Wednesday 4 October 2023

The law of praying (10): Remembering the dead

We are looking at a section from the Canon of the Mass each week, to learn what the ‘law of praying’ has to teach us about what we believe. You can find the previous posts in this series in our reflections archive.

Remember also, Lord, your servants N. and N.,
who have gone before us with the sign of faith
and rest in the sleep of peace.
Grant them, O Lord, we pray,
and all who sleep in Christ,
a place of refreshment, light and peace.
Through Christ our Lord. Amen.

Once again we stop to pray for people by name. This time we remember those who have died. And, once again, as with the living, we remind ourselves that God does not need our prayers to help the departed, but that he gives us this privilege of being able to assist them through our acts of love.

We can’t ever be sure where someone has gone after death. The only people we can be certain about are canonised saints — those that the Church has declared definitively to be in heaven. That doesn’t mean no one else is in heaven. It just means we’re not sure where anyone else is. And so we can pray for them. If they’re in heaven and they don’t need our prayers, the prayer is not wasted. And I’m sure that saint repays our charity by praying for us in return.

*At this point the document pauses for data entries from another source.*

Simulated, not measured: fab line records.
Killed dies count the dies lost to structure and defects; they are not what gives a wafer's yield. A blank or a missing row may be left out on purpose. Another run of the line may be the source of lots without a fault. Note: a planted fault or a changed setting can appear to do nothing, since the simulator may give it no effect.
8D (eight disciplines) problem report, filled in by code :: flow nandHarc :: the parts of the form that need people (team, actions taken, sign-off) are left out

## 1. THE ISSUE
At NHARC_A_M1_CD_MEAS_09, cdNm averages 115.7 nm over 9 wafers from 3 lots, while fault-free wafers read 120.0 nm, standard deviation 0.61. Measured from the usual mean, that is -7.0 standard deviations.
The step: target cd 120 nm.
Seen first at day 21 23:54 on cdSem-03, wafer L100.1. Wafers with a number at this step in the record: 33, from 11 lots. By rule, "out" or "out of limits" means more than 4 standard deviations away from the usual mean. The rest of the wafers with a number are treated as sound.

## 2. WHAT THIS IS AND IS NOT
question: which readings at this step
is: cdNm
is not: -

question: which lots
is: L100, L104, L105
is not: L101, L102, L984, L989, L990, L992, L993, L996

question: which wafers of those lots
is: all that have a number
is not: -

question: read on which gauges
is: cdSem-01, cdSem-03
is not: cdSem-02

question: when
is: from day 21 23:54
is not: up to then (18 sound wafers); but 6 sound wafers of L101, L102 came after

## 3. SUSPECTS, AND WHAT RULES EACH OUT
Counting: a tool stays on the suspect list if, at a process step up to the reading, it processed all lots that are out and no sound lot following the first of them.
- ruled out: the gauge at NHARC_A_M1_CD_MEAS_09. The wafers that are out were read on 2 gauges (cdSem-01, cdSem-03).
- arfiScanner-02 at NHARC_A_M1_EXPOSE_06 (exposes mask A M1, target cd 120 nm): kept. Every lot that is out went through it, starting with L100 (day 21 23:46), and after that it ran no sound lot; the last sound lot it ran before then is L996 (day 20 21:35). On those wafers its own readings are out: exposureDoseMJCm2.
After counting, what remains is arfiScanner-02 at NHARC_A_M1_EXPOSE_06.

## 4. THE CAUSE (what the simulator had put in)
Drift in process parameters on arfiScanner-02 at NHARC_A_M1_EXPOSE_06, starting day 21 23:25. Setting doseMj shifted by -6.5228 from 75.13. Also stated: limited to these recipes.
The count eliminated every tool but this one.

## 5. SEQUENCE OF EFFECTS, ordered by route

When we die, few of us are perfect. So when we die, even though our sins may have been forgiven, we might not yet be ready for heaven. The moral life is about far more than keeping rules, or even breaking rules and being forgiven. Our actions change us. The moral life for a Christian is about the kind of person we become and the characters we form through our actions. From the moment we leave the confessional, freshly absolved, our sins are forgiven. But we are not yet saints. We have to ask ourselves, even if we went to confession now and knew every single one of our sins were forgiven, would we still want to be as we currently are for the rest of eternity? Most of us are not ready for heaven just yet. Neither were so many who have gone before us.

This section of our prayer reminds us both to form good characters and to help the departed through our prayers. It presents Purgatory as somewhere uncomfortably warm and dry, dark and restless. Because the soul thirsts for God, and longs for his light, and, as St Augustine famously put it, ‘Our heart are restless until they rest in you, O Lord.’

Purgatory could work perfectly well without us — in fact, surely, God could do all the work that needs to be done in purgatory better, more efficiently, and faster if he didn’t choose to rely on us. But he gives real power to our prayers, because when we pray for the dead, it really helps them. And he gives our prayer real meaning, because the dead really aren’t helped, unless we pray for them. And so the work of purification taking place in the Church in purgatory is genuinely brought about with the participation of the Church on earth.